The child was seated at a table and set before them was a single marshmallow. They were given the option to eat the one marshmallow immediately or wait a while and be given an additional marshmallow. It was entertaining watching them. Some of the children immediately gobbled the one marshmallow, others tantalizingly smelled the marshmallow, others would take little nibbles, many waited. The experiment illustrates the choices each of us make to have it now or have more later.
Every day we face similar choices and we ask ourselves the questions, "Do I act on impulse or do I exhibit self control?" "Do I indulge in the moment or do I delay some pleasure now so that I can enjoy a greater pleasure later?"
This matter has implications in all areas of our life, but certainly there is a spiritual component to this question as well. Jesus and the other New Testament writers repeatedly taught that there is something beyond this world, some greater pleasure awaiting us. A second marshmallow, so to speak. They most often refer to this greater pleasure as heaven. Part of that teaching seems to be that in order to enjoy the greater pleasure, two marshmallows, we have to resist to some degree the lesser pleasure, one marshmallow. The bottom line is whether we will live for now or live for later.

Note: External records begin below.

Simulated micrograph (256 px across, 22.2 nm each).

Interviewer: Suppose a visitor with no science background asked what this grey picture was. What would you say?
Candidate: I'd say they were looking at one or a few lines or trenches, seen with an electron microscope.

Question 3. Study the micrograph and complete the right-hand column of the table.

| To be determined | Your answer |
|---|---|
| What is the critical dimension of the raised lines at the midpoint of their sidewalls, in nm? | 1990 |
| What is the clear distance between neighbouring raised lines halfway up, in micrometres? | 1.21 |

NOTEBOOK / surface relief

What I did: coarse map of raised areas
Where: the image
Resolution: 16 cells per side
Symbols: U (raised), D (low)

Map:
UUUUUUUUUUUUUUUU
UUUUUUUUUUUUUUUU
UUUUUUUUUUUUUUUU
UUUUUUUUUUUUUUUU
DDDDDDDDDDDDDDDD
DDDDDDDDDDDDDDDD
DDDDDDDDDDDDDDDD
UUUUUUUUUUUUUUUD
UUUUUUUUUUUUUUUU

Many times we choose to live for now, and that makes a lot of sense. Living for now is easy (it requires no discipline) and the reward is immediate (and we all are fond of immediate gratification). Even though we often live for now, experience and wisdom teaches us that living for now is not always the best choice. In fact, I would say it is seldom the best choice. It especially is not the best choice when it comes to life altering choices. How many people have you met that at the end of their life said something like, "I'm sure glad I acted impulsively all my life"?
If living for now is not the best choice, then what are the merits for living for later? If I have to exert self-control and delay gratification there has to be some good reason for doing that. I believe that living for later has merit in so many areas of our life - from athletics, to education, to relationships, to just about anything we want to excel at. Living for later is a prime contributor to success and satisfaction in almost every facet of life. But I want us to focus on the spiritual merits.
The biblical description of later (heaven) leaves no doubt that living for it is the far better option for at least these two reasons: later is longer and later is better. Any pleasure now has an expiration date. The pleasure of later will never expire. Any pleasure now, regardless of how pleasurable it is, cannot compare to pleasure of later. I know that's hard to believe, but the Bible is clear - heaven (later) is better than now (earth). Far better. Infinitely better. So much better it is worth the wait; worth any sacrifice; worth any sense of self-deprivation.
We're all living the experiment. We're all at the table and all us face the choice. And as we contemplate between the pleasure of now and the pleasure of later Jesus leaves us with this vital question: "What do you benefit if you gain the whole world but lose your own soul?"